What is guerrilla testing
This is also sometimes referred to as the “Starbucks” testing method. But, for copyright purposes let’s stick with calling it guerrilla testing.
Guerrilla testing is a fast and low cost method of usability testing, where you take a prototype to a public place and ask people in your target market questions and go through the prototype to see how they interact and respond.
This tactic has long been in the usability designers toolbox, and product managers need to be mindful for when they should use this tactic and when to look elsewhere.
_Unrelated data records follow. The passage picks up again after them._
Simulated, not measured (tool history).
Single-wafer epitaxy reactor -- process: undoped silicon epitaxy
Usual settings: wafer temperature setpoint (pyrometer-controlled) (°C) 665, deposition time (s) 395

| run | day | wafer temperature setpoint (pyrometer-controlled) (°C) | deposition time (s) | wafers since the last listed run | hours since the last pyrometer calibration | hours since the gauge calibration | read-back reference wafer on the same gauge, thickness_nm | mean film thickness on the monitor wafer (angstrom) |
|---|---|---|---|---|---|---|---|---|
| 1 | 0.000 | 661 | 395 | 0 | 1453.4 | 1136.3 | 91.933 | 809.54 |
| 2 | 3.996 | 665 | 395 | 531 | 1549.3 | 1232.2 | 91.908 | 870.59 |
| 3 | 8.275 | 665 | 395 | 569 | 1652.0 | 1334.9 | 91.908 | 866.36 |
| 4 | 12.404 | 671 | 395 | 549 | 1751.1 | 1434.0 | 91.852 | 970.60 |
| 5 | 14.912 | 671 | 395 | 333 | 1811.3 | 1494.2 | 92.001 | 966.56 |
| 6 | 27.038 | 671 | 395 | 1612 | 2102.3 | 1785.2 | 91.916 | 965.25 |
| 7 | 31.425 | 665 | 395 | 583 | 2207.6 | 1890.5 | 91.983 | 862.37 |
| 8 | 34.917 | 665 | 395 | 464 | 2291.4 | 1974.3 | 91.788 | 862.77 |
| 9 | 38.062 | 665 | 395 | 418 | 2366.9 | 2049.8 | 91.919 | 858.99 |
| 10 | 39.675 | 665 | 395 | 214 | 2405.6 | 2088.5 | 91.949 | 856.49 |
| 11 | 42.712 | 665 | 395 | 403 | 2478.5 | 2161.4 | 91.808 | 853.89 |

Let’s take an example to illustrate this method further. Let’s say you want to build a new app that curates content from various news sources and turns it into audio for commuters listening. You might have a napkin drawing of the app, and a list of the key features. To guerrilla test this you’d want to hop on a train with a bunch of commuters and talk to them about the app. Show the commuters the napkin and walk them through how the app would work. Solicit feedback. Would they use it? What would be their key features? What else would they want to add? These are the sorts of questions that will bring in great feedback and give you early direction. By leveraging guerrilla tactics and going to your target market early you can see if your idea holds weight with your target market and get direction on what to build first before you invest any time in building at all.
How to use guerrilla testing
This test methodology has some obvious flaws. There’s a big sampling bias issue where even if the 10 or so people you speak with all agree on something they can be an anomaly in your market, and not representative of the group as a whole. There’s also the danger of over explaining the app, since it isn’t built, and thereby shaping the responses that are colored by the person asking the questions. And lastly, it can be hard to control for other environmental variables when you’re “out in the wild” so all kinds of factors may end up having inadvertent effects on your testing. For example, gloomy weather could make people skew negative that day.
Despite the above challenges, there’s no doubt that guerrilla testing has a time and place. It’s cheap, fast, and can be done early in the product ideation process. It should be used to help you get quick reactions and see if your idea is something that the market will be interested in. Leverage people’s reactions, good or bad, by understanding how the product or service may fit into your user’s everyday life and getting a pulse on what features will be important in your MVP.